Date: Monday, January 22, 2007
Author: William Wright, Editor, Financial News Online US

You should never feel sorry for someone who owns their own aircraft, said actor Sir Anthony Hopkins in a bad movie a few years ago. And it can be difficult to feel sorry for hedge fund managers, particularly when it comes to their astronomic pay.

But in the past few weeks, the highly public scrutiny of the pay and private lives of several hedge fund managers has elicited some sympathy on their behalf.

First, it emerged that Ferox Capital Management is suing its auditors for releasing its 2004 accounts to Companies House several months early, which the fund claims triggered a wave of negative publicity over the £11.4m its then 35-year-old founder Jeremy Herrmann had earned.

Then, the accounts of hedge fund manager Sloane Robinson showed the top-earning partner made more than £58m in the 16 months to March 2006. And, finally, one newspaper published a particularly intrusive profile of one of the UK’s most successful hedge fund managers that focused more on his private life than on his business performance.

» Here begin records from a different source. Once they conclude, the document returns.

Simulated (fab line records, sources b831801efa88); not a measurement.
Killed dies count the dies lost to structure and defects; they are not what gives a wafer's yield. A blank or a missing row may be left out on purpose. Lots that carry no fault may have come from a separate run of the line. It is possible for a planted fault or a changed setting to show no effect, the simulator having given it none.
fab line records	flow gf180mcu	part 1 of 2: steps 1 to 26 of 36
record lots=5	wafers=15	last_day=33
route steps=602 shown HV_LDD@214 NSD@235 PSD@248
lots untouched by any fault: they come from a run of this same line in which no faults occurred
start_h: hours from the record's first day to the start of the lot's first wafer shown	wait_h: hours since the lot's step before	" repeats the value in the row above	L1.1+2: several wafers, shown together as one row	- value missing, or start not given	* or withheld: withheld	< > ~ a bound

This has resurrected the issue of whether the pay of individuals and results of privately held companies should be reported at all and, if so, how they should be treated.

Many hedge fund managers – and their high-earning counterparts in private equity and investment banking – argue their pay should be kept private. They see such coverage as sensationalist voyeurism driven by envy and titillation. More seriously, they argue it presents a security threat to them and their families. And, as privately held companies that make a habit of secrecy, they say their pay is nobody’s business but their own.

In many cases, they are right on the first two counts. But it does not logically follow that details of their pay, when they are in the public domain at places such as Companies House, should be kept private.

First, the remuneration of hedge fund managers is part of a legitimate debate about the efficiency of the industry and the extent to which their fees are sustainable and justifiable. The pay they earn is a function of the high fees they charge investors – usually 2% management fee and 20% of performance, but sometimes higher. As the hedge fund and private equity industries grow they have a wider impact on the public markets, making it harder for them to claim privacy for themselves.

Both industries are sucking in money from pension funds that are under regulatory pressure to get a better handle on their costs and become more accountable to their members. For example, when Europe’s largest pension fund ABP announced last week it would allocate up to one third of its €209bn in assets to alternative assets, it has a right to know how much of its fees will go towards buying Mayfair townhouses and country estates for hedge fund managers.

These fees have shown themselves to be immune to competition and not correlated to long-term performance. When a hedge fund performs, it may appear to justify its fees and pay levels. When hedge funds underperform – as many have done for the past three years – many of their managers continue to earn vast sums because of the 2% management fee and 20% of even meagre performance. In either case, a higher level of transparency helps put pressure on hedge funds to justify their fee structures.

Second, hedge fund managers in the UK have made a deliberate trade-off between the benefits of working in London – such as light regulation, low tax and available talent – and the transparency requirements of being based there, such as registering with the Financial Services Authority and filing annual accounts.

If they do not wish to undergo such scrutiny, they can either not become a director (as Bob Diamond at Barclays Capital and Andrew Pisker at Dresdner Kleinwort Wasserstein chose to for years) or, like Vega Asset Management or Philippe Jabre’s new venture, base themselves elsewhere.

The third issue of security is more difficult. Without drifting into social commentary, the widening wealth gap in cities such as London has perhaps made it a more dangerous place for the super-rich. For the time being, directors wanting to hide their home address for security reasons have to make an individual claim to the Department of Trade and Industry. Wealth alone will not be accepted as sufficient grounds until new laws come into force next year.

The issue of security makes it incumbent on the press to report such matters as responsibly as possible and, in particular, to avoid guesswork, wild speculation and Hello!-style reporting. But, given that no one forces hedge fund managers to do their jobs, charge the fees they do, or pay themselves what they do, it is incumbent on them to win the argument on fees and remuneration before starting the argument over whether it should be disclosed.